Time spent at Aunt Sherry’s house was cathartic in a lot of ways. Thinking back on that time there was a lot of downtimes; time spent just lazing the days away. However, there were also times when Randy and I would come up with some crazy idea and start something that would be special in some way. Ideas that in retrospect were stories from childhood that would stick with my mind and grow into tales of meaning and adventure.
There was an old barn across the road from Randy’s house. It was falling apart. The walls were leaning at an odd angle and walking into it, you always had to watch your feet for fear that there might be a copperhead lurking under each board. Truthfully, there most likely was, but when we entered that place, it was with a purpose. Usually, it was to get boards. The rusty nails didn’t offer much resistance to our yanks as we would cart tons of this stuff over to the river and up into a tree to make our treehouse. One summer I came back to Aunt Sherry’s only to find that Randy had built an elaborate spire of platforms and walls, and even trap doors into the tree.

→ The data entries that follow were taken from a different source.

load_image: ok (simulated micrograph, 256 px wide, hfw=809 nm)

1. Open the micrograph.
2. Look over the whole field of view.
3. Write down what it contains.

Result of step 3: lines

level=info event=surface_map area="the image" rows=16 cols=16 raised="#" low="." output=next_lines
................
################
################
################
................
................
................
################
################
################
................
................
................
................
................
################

At one point we were “fishing” for catfish one night and decided that building a fire on the wooden floor of one of the platforms was a great idea. Twenty minutes into the fire and the fire itself suddenly disappeared in a bright flash. Having burned a hole through the floor, the entire campfire fell right through it and landed on the ground twelve feet below in a spectacular explosion of sparks. We howled in laughter.
One time, we were hunting through the old barn and came across a large tractor tire insert. It was the large rubber part that would go inside the hard ribbed rubber outsole of the tire. Upon examining it, it was clear that if we blew air into this tire, it would expand and become a huge innertube. At first, we were thinking about how neat it would be to go down the river with this large innertube, but as we talked about it, an idea wormed its way into my mind. What if we strapped boards to the top of this and made it into a boat?
So that’s what we did. Taking rope we lashed a platform of boards to the top of the innertube and created a fine boat. We went into the woods and cut down some small trees and removed the limbs to make some twelve-foot-long poles to act as quant poles used to push us through the water instead of paddles. My Uncle helped us to load the boat into the back of his truck and then drove several miles up the river. After unloading the boat into the water, we set sail down the river back towards Randy Allen’s house.
Several times during the journey, we got stuck on sand bars or other obstacles, but we managed to get ourselves free and continue on. After what I remember to be a long time, like nearly an hour, we arrived at the section of the river behind Randy’s house. Since things had gone so well, we decided to continue going. We continued sailing down the river until we got to the old swimming hole where the snakes hung from the giant beach tree. We continued on. However, it was just after this point those things got a little hairy. With the addition of the creek water entering the river at the swimming hole, the river itself got much swifter, deeper, and wider.
It was becoming much more difficult and often impossible for us to steer, slow, and especially to stop our boat. In the end, after trying for some time to get the boat over the side of the river so that we might walk home and have Uncle Randy come to retrieve our boat with his truck, we were unable to stop it. We abandoned our boat, which continued to sail down the river without us. I like to think that somewhere down there it made it out to the ocean and saved some shipwrecked sailors.